Ok but can I propose we use

T('canto /* my room */') instead of [[...]] to avoid confusion with
markmin syntax? This would b easy to implement.

On 12 Lug, 15:39, Jonathan Lundell <[email protected]> wrote:
> On Jul 12, 2010, at 1:32 PM, Álvaro Justen wrote:
>
>
>
> > On Mon, Jul 12, 2010 at 17:16, Jonathan Lundell <[email protected]> wrote:
> >> On Jul 12, 2010, at 12:51 PM, mdipierro wrote:
>
> >>> suggestions? :-)
>
> >> Ideally (from a usability pov), a variant="something" argument to T(), I 
> >> suppose. But I can't think of a non-messy way to do it.
>
> >> How about something like this:
>
> >> T('string to translate [[VARIANT something]]')
> >> T('string to translate [[VARIANT something else]]')
>
> >> If there's no translation in effect, then [[VARIANT .*?]] *$ gets stripped 
> >> from the string. Otherwise it's part of the lookup. It could just be
>
> >> [[something]]
> >> [[something else]]
>
> >> ...keeping in mind that if you really wanted that at the end of a T() 

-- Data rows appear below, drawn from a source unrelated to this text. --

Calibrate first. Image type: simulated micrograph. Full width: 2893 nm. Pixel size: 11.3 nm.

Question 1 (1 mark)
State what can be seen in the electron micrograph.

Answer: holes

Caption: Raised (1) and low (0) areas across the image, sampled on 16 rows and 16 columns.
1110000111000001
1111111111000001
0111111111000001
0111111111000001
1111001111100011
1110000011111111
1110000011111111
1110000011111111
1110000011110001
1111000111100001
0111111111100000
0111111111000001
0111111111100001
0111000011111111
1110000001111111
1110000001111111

> >> string, you could write:
>
> >> T('blah blah [[blah]][[]]')
>
> >> ...and only the trailing [[]] would be stripped.
>
> >> BTW, there's a typo in languages.py:
>
> >> # patter for a valid accept_language
>
> >> (and the pattern could use a comment or three)
>
> > I don't like the idea of changing the string to be translated. We can
> > use a 'context' parameter as I said in other email some time ago,
> > like:
> > T('canto', context='my room') #translating from pt-BR to English
> > should be 'corner'
> > T('canto', context='music') #translating from pt-BR to English should be 
> > 'sing'
>
> That is, btw, my 'variant=' suggestion, above. If it's practical, I'd prefer 
> it. But embedding the variant/context into the string would be (I think) less 
> disruptive.
>
> T('canto [[my room]]')
> T('canto [[music]]')
>
> Not as pretty, but almost identical in effect.